At least five home invasions have been reported in Lawrence since December, but police think the true number is much higher but that many victims don't want to report them to police. And the break-ins involve guns more often than they did in the past, The Lawrence Journal-World (http://bit.ly/17LdcwQ ) reported.

"It is a regular occurrence," said police spokesman Sgt. Trent McKinley. "It didn't used to happen with that much frequency, and you're seeing, more and more, firearms being used. That's disturbing."

Often the victims are drug dealers -- college-age youths selling marijuana from their homes -- police said. Some victims have been beaten, others have been shot and killed.

In some cases, the criminals have forced their way into a home after their intended target has moved away, leaving them to terrorize the current residents who don't have drugs or cash to give up.

So far this year, nobody has been shot in any of the home invasions. In December, one of three men accused of invading a home was accidentally shot while he and an accomplice tried to kick in a door. Connor McKenzie Mayhan, 21, of Olathe, testified in court that the target of the robbery was $30,000 in drug money.

While such robberies have been happening for a long time within the illicit drug trade, law enforcement officers said it appears to be a problem in Lawrence more than in other cities. For instance, in Overland Park police counted only one or two drug-related home robberies in a year.

Police and prosecutors have complained of an increase in drug-fueled home invasions before. In 2011, they identified six drug-related home robberies over the previous two years, while in 2008, they counted four, including one that resulted in a double homicide.
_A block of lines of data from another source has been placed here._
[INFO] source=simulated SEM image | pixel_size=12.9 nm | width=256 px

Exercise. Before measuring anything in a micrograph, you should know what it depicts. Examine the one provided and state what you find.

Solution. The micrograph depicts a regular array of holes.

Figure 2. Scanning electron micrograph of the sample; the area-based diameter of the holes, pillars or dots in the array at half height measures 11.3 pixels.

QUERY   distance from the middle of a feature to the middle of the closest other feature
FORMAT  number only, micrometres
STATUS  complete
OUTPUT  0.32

In that case, two teenagers went to the home of Roland Klundt, a 20-year-old Baker University student, to rob him of drugs and money. Klundt was armed, though, and shot and killed one of the teens. The other teenager, Kellam Jones, who was 16 at the time, killed Klundt with a rifle.

Jones was convicted of murder and is serving a 14-year prison sentence in El Dorado. He will be eligible for parole in June 2020.

"We certainly want to impress upon young people how dangerous this can be," said Douglas County District Attorney Charles Branson.

While some may view marijuana as less harmful than other illegal drugs, he said, being involved in large quantities of drugs and cash has gotten people killed.

"They're putting their lives at risk, their friends' lives at risk, and, of course, their property" at risk, he said.